Claims for jobless benefits fell for a third straight week to 348,000, the lowest level since March 2008, when the U.S. was in the early stages of a recession. That could be a sign the recovery in the labor market is gaining momentum.

The four-week moving average of first-time applications for unemployment insurance benefits -- which smoothes out weekly fluctuations - tumbled to 365,250, a decrease of 1,750 from the previous week's revised average of 367,000.

In the week ended Feb. 11, applications for unemployment insurance payments declined by 13,000 to 348,000, the Labor Department reported Thursday in Washington. Economists polled by Reuters called for an increase of 7,000.

Jobless claims have registered below the key 400,000 mark -- a level historically associated with an improving labor market - for 14 consecutive weeks.

It's further confirmation that the labor market is getting better, hiring is picking up and businesses are looking towards the future by adding more workers, Joel L. Naroff, president and founder of Naroff Economic Advisors, said before the report.

That's about the best line we could see for this economy, Naroff added.

Continuing claims -- which include people filing for the second week of benefits or more - dropped by 100,000 to 3.42 million, in the week ended Feb. 4.

The continuing claims figure does not include the number of Americans receiving extended benefits under federal programs.

The four-week moving average was 3.49 million, a decrease of 8,250 from the preceding week's revised average of 3.5 milion.

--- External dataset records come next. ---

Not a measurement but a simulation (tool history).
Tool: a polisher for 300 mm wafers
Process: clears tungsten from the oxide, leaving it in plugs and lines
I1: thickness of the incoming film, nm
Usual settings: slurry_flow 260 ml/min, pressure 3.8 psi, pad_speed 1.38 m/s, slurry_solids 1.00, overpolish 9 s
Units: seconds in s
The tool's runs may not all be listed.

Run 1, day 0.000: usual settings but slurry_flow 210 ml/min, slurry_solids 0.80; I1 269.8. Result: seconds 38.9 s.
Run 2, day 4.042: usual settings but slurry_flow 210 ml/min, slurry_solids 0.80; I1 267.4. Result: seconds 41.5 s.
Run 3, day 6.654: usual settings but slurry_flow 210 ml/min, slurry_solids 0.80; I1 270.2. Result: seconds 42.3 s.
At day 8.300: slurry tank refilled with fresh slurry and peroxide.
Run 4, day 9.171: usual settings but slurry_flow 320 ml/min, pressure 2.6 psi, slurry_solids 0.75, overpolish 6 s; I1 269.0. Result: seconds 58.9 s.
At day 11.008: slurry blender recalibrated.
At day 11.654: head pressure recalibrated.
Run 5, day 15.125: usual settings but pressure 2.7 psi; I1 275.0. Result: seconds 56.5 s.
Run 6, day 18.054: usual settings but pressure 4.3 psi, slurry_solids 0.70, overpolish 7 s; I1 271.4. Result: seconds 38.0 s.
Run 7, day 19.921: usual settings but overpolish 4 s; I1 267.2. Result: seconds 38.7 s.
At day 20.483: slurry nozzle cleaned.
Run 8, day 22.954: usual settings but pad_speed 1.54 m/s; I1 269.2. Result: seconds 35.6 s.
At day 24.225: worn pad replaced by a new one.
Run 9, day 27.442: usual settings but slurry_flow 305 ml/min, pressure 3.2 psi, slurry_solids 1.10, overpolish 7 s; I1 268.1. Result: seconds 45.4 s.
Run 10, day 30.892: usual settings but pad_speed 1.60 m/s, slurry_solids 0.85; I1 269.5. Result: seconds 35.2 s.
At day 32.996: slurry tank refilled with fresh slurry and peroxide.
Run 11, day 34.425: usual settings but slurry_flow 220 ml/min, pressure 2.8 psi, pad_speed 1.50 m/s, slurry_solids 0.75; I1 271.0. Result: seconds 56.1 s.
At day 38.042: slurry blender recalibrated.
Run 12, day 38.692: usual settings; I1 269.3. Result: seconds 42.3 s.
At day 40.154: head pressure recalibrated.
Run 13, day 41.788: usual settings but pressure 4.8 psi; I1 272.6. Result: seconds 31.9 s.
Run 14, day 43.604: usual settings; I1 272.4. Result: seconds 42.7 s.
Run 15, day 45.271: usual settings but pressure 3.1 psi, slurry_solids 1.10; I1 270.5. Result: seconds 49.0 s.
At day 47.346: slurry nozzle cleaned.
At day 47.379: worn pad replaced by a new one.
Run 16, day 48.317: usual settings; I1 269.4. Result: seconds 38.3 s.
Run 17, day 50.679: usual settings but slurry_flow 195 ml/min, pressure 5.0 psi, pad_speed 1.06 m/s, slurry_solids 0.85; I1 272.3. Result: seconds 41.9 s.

The latest unemployment report showed employers last week added 243,000 workers to their payrolls in January, and the jobless rate dropped unexpectedly to 8.3 percent, the lowest level since February 2009, the Labor Department said.

The decline in the unemployment claim number is really telling us that not only is there more hiring going on, but more than likely, we will see further drops in the months ahead in the unemployment rate, Naroff said.